So is that enough to make most crime victims feel that they are being heard and appropriately supported?
What is the truth of the matter?
A new survey
A big part of that answer may be found in a new survey, released on Thursday, March 4, by Californians for Safety and Justice, released a survey conducted by David Binder Research which surveyed victims and survivors of crime living in Los Angeles County and asked them a set of questions about their needs and perspectives on aid to crime victims and on justice reform.
Specifically, during the week-long period of February 3 to 10, 2021, the researchers surveyed 2,000 adults in Los Angeles County. The interviews, according to Binder researchers, were conducted by cell phone, landline, and online, in English and Spanish.
Out of that 2000, a total of 724 respondents reported having experienced violent crime, including those who lost an immediate family member to homicide.
The researchers then asked the the 724 victims of violent crime a series of questions.
First they asked about what help the respondent had received as a victim of crime. The survey learned that only 1 out 3 of the crime victims said that LA county’s criminal justice system — presumably meaning the DA’s office and/or law enforcement, or the courts — was helpful in providing information about support services.
It turned out that only 1 in 4 — or 25 percent — said they were informed about victim compensation at all.
Furthermore, the majority of the victims of violent crime surveyed said they did not receive support services, period. The majority also indicated that, yes, they would have wanted that help and support, had they known it was available.

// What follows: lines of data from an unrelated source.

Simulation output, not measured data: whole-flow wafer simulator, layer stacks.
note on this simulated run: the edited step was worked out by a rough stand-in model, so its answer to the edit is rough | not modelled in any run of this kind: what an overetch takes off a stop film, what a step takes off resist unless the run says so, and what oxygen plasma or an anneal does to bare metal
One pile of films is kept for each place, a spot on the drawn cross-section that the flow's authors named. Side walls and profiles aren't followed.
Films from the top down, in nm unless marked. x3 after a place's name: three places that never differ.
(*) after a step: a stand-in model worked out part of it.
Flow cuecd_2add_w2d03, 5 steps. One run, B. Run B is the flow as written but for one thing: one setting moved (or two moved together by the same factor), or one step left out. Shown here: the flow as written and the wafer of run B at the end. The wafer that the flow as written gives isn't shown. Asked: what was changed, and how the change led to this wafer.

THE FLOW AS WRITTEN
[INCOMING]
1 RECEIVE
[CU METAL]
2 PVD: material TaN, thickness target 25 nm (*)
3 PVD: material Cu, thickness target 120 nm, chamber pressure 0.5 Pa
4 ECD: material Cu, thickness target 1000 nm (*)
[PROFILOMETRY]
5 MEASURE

Interestingly, those with incomes under $75,000 were much less likely than those with higher incomes to say they received this information.
Justice reform or tough on crime?
In addition to the questions about what help they had received, the crime victims polled were also asked a series of questions about their thoughts on justice reform.
The results indicated, according to Binder researchers, “that the majority of survivors of violent crimes want changes to the criminal justice system that “emphasize rehabilitation and crime prevention, rather than more incarceration.”
For example, six in ten of the crime victims questioned indicated that “rehabilitation, mental health, and drug treatment are better than punishment through incarceration for preventing future crimes.”
Similarly, six in ten preferred shorter sentences and more crime prevention and rehabilitation over longer prison sentences.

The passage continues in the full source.